3.2 Since taxes are payments without a direct quid pro quo (except good governance) and are meant to cover the cost of common goods and services, it is generally accepted that individuals’ or households' tax liabilities should be according to their ability to pay. Such a basis is considered fair. If this be granted, it would follow that those with equal abilities should make equal tax payments and those with higher abilities should be asked to make proportionately larger payments. This rule sounds simple enough but, in translating the principle into practice, a number of problems arise and several other considerations may also have to be kept in mind.
3.3 Two alternatives, income and consumption, are generally accepted as the best indicators of ability to pay. Traditionally, income has been taken as a test of ability to pay (or index of potential welfare), and direct taxation has been mainly based on income. Consumption can also represent the ability to pay and has been used as an indicator.
3.4 If equitable taxation should be in accordance with the capacity to pay of the taxpaying unit, and if income is to be taken as a measure of the capacity to pay, it must be so defined for tax purposes as to reflect adequately the potential economic welfare of the individual concerned, i.e., the capacity he has to spend during a year without affecting his net worth as at the beginning of the year. This means that the definition must be comprehensive enough to include all accruals to spending power. The conventional definition of income does not do so. Ideally, we need a comprehensive definition of "income" for tax purposes. Such a definition of income would include, apart from gifts received,
(a) all earnings including labour, investment and business income net of cost of earning and depreciation ;
(b) net accrued capital gains i.e. net increases in the value of capital assets owned ;
(c) value of services or utility of non-business assets owned net of cost of maintenance and depreciation ;
(d) imputed value of the services rendered by the members of the family ;
(e) windfall gains ; and
(f) casual receipts, e.g., lottery prizes.

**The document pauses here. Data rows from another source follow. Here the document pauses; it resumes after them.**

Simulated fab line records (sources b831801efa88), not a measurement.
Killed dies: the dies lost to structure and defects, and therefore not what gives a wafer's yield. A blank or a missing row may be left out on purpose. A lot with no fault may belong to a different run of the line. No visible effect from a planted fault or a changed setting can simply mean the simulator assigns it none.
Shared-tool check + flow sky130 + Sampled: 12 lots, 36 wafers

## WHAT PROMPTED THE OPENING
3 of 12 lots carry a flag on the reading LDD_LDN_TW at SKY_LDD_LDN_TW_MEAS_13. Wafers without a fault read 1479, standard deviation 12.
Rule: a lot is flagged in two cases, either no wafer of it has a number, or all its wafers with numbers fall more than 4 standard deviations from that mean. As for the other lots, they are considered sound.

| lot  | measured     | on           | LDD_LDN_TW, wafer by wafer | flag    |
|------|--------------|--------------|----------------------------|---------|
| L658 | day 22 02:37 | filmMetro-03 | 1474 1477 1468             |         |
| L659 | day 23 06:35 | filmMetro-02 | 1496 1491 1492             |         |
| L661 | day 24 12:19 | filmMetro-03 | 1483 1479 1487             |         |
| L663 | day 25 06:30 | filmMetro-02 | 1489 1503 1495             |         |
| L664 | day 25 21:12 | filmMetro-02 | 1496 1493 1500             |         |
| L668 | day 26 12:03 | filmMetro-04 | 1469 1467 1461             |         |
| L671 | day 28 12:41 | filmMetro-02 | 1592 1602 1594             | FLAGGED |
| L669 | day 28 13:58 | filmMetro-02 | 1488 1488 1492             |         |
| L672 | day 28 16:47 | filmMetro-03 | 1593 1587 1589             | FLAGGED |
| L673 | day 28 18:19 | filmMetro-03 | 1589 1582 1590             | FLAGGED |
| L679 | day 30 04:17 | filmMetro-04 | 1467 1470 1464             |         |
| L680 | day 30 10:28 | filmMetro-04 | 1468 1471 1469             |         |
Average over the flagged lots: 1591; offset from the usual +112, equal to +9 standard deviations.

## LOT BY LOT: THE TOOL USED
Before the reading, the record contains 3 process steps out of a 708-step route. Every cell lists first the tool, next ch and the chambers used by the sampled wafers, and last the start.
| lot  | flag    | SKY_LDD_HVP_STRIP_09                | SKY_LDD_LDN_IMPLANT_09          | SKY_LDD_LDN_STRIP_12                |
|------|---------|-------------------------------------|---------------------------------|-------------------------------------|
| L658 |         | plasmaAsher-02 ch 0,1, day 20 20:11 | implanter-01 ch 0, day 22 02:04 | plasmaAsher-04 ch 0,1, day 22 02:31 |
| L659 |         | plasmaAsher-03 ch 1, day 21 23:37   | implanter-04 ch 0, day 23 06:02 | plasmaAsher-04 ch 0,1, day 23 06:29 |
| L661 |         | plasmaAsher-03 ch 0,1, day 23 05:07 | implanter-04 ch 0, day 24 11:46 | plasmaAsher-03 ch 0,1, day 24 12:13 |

3.5 The conceptual basis of the definition is clear : the definition equates income to consumption plus change in net worth. However, in practice it is not possible to measure satisfactorily all the elements included. First, imputation of proper values to items of income in kind flowing from non-business assets and services rendered by the members of the family unto themselves is almost impossible to measure and, therefore, they have to be left out of the definition. This is not, however, considered a serious problem except for house property. Second, in regard to changes in the present value of all assets owned by an individual, problems arise when they are not normally marketed. Two examples may be mentioned : (i) the change in the current value of pension rights ; and (ii) the change in the value of the assets of closely owned businesses. Third, even when market values are known, taxing an increase in capital value on accrual, instead of on realization basis, will create hardship. Fourth, under a comprehensive income-tax, strictly speaking, the pro rata share of each shareholder in the undistributed profits of companies should be allocated to him and included in his taxable income. This cannot be done for reasons which are well recognised. Fifth, even in the absence of inflation, it is difficult to accurately measure economic depreciation. Since depreciation allowance has to be granted on the basis of rough estimation, the measurement of business income is at best an estimate and the true magnitude cannot be known.
3.6 If the pro rata share of undistributed profits of companies cannot be taxed directly in the hands of the shareholders, the introduction of a personal income-tax will lead to the formation of incorporated entities and avoidance of the tax by not distributing the profit. The intention would be to take profits out in course of time in the form of capital gains. To prevent such means of avoidance, a tax has to be imposed on the profits of corporations. This leads to the phenomenon of the so-called double taxation of dividends, which apart from the extra burden placed on equity holders, creates a bias towards debt finance.
3.7 The real income flowing from non-business assets such as consumer durables may have to be ignored for administrative reasons. But it would not be proper to leave out the real income or utility flowing from owner-occupied houses, because rental income from house property has to be included in taxable income. There would be taxpayers who would be renting their houses and living in rented houses in other places for reasons of business or for some other reason. As against this, those taxpayers who live in their own houses do not have to pay rent. The two groups would be treated equally only if the imputed income from owner-occupied houses is included in taxable income. But imputation of income is not easy when a house has not been rented for a long time or at all. Also, if in course of time rents rise substantially, the imputed income might become a large part, or exceed, the other income of the owner-occupier. Hence, a neat solution is not possible, and often the income from owner-occupied houses is not subjected to tax. Thus the comprehensiveness of the definition of income is further eroded.
3.8 In line with the principles and the problems discussed above, the Code seeks to adopt, to the extent possible, a comprehensive definition of income. Therefore, income for the purposes of this Code will, in general, include all accruals and receipts of revenue and capital nature unless otherwise specified. Exemptions, if any, have been made on the consideration of positive externalities, encouraging human development and reducing risk, equity, and reducing compliance and administrative burden. Further, on account of the assignment of the taxing powers under the Constitution to the States, agricultural income has been excluded from the scope of this Code. Some exceptions, which are essentially in the nature of deferrals, have also been provided in the Code with a view to mitigating the problem of liquidity.